Jones Offers To Explain Legislation To Brash

New Zealand First has offered to explain the foreshore and seabed legislation to Don Brash so that he does not continue making a fool of himself publicly over it.

Justice spokesperson Dail Jones, an experienced property lawyer, said today that he had studied the Bill in depth and could not find any of the problems raised by Dr Brash in a speech today.

“The legislation vests the public foreshore and seabed in the Crown as its absolute property.

“In keeping with the requirements of the Court of Appeal decision in the Ngati Apa case, the Bill states that any person who can establish an uninterrupted use of the public foreshore or seabed back to 1840, to be recognised with status in the resource management process as an ancestral connection.

“Customary rights have to be proven in the same way – back to 1840. Dr Brash obviously has not read the Bill and I recommend clause 42 to him. His speech indicates to me that he has not grasped the difference between ancestral connection, customary rights orders or territorial customary rights (section 29).”

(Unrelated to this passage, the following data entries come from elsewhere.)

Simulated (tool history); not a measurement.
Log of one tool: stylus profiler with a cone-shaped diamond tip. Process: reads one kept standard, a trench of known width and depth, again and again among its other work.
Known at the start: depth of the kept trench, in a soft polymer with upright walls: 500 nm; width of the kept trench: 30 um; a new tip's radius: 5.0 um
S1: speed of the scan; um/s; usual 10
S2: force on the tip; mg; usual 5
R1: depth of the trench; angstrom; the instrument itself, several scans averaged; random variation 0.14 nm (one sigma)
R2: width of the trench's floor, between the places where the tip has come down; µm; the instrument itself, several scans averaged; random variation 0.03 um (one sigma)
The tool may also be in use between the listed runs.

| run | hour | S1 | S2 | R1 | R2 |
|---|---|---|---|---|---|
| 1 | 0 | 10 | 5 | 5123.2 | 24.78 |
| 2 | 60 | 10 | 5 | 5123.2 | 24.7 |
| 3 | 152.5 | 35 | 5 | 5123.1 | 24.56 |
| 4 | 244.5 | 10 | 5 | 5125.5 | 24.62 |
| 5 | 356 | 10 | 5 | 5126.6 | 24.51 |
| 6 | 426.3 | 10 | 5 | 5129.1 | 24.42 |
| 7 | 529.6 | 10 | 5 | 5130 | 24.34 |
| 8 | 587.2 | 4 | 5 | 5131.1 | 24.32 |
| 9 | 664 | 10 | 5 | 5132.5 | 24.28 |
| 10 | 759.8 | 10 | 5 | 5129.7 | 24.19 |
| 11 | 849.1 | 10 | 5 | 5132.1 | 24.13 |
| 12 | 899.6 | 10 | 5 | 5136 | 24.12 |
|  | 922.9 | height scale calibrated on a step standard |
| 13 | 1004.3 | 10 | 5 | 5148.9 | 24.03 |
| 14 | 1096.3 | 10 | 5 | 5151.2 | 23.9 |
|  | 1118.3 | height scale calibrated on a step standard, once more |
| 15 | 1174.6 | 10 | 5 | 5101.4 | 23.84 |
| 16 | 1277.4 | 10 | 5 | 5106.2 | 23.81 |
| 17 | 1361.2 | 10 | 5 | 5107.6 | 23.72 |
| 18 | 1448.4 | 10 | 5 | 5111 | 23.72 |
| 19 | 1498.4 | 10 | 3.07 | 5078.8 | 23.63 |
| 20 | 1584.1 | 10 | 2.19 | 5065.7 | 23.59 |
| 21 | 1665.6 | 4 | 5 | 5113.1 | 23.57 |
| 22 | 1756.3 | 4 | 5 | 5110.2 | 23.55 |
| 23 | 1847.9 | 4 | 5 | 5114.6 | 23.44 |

Mr Jones said he found Dr Brash’s interpretation of the legislation as either naïve or mischievous.

“As far as the definition of tikanga Maori is concerned, it is clear he has no experience in reading statutes. He should read the interpretation section where he will discover that the phrase is given the same meaning as section 4 of Te Ture Whenua Maori Act 1993.

“I would be happy to explain the legislation to Dr Brash,” said Mr Jones.